Tuesday, November 24, 2009

Goldscheid on Gender Violence and Work in the United States and South Africa

Goldscheid Julie Goldscheid (CUNY) has posted on SSRN her working paper entitled: Gender Violence and Work in the United States and South Africa: The Parallel Processes of Legal and Cultural Change.

Here is the abstract:

This article takes on the parallel processes of law reform and cultural transformation by comparing gender violence reform projects in the United States with those in South Africa. It does so by focusing on one strand of advocacy, that focusing on the economics of abuse. Since economic independence is central to women’s ability to navigate abuse, women’s ability to work in its aftermath is critical. This article compares each country’s current and potential reform projects to address the ways gender violence impacts survivors’ ability to get and keep their jobs.

Despite the stark contrasts between the countries’ respective legal and economic contexts, the challenges faced by advocates are different in degree rather than in kind. This article reviews the prevalence of gender violence in each country and the extent and nature of women’s workplace participation. It places reforms addressing the impact of abuse on employment in the broader context of each country’s domestic and sexual violence reform movements and describes employment-related projects, with a focus on those in South Africa.

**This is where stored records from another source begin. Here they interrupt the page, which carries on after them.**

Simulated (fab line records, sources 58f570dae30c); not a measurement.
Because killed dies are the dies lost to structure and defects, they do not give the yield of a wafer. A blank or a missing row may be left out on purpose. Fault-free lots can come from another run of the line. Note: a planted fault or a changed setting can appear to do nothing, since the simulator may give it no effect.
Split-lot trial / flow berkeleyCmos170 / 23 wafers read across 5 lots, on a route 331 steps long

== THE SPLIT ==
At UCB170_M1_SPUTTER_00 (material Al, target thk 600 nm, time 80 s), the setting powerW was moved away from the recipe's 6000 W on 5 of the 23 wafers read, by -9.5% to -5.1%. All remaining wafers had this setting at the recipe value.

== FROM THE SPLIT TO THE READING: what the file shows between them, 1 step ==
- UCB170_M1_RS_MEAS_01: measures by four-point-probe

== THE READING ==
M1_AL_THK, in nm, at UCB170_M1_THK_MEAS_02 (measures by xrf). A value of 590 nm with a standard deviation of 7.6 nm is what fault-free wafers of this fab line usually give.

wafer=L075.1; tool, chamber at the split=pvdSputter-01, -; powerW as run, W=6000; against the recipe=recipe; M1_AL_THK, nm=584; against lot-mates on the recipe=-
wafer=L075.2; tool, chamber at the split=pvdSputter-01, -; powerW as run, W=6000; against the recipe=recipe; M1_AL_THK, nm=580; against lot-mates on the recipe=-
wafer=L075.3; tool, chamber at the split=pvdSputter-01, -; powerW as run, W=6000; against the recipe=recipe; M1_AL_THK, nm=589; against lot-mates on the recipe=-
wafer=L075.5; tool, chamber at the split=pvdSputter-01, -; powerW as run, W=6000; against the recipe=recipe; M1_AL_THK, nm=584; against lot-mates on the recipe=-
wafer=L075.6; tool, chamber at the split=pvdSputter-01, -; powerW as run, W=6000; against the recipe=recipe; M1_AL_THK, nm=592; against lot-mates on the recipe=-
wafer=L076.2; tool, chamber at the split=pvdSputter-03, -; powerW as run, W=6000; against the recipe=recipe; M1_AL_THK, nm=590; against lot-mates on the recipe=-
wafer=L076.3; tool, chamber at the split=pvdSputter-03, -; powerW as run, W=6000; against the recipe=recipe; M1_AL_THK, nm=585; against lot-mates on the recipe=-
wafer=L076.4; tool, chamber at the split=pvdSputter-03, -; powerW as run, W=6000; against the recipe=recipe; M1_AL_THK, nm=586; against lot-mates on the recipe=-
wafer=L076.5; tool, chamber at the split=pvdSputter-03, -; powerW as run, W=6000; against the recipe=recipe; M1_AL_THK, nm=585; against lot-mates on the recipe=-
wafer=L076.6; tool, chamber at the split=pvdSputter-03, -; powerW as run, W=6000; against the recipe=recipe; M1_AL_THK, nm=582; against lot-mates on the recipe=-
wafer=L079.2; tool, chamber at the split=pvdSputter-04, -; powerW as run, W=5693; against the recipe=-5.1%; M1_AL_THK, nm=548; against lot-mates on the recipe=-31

The similarities and differences in economics, culture and law underscore several lessons about the possibility of achieving transformational change. The article identifies several theories under which South Africa’s progressive legal frameworks could afford recourse to survivors whose employment is adversely affected as a result of abuse. Nevertheless, the comparison highlights the inherent similarities of law reform projects that seek to transform historic biases and cultural norms. It underscores the importance of enforcement and implementation, of centering anti-subordination initiatives in the context of equality, and of maintaining the difficult and ongoing project of challenging bias in its many forms, in order to create both legal change and cultural transformation.

Another important comparative law/employment law piece that should be of interest to anyone concerned about gender issues in the workplace.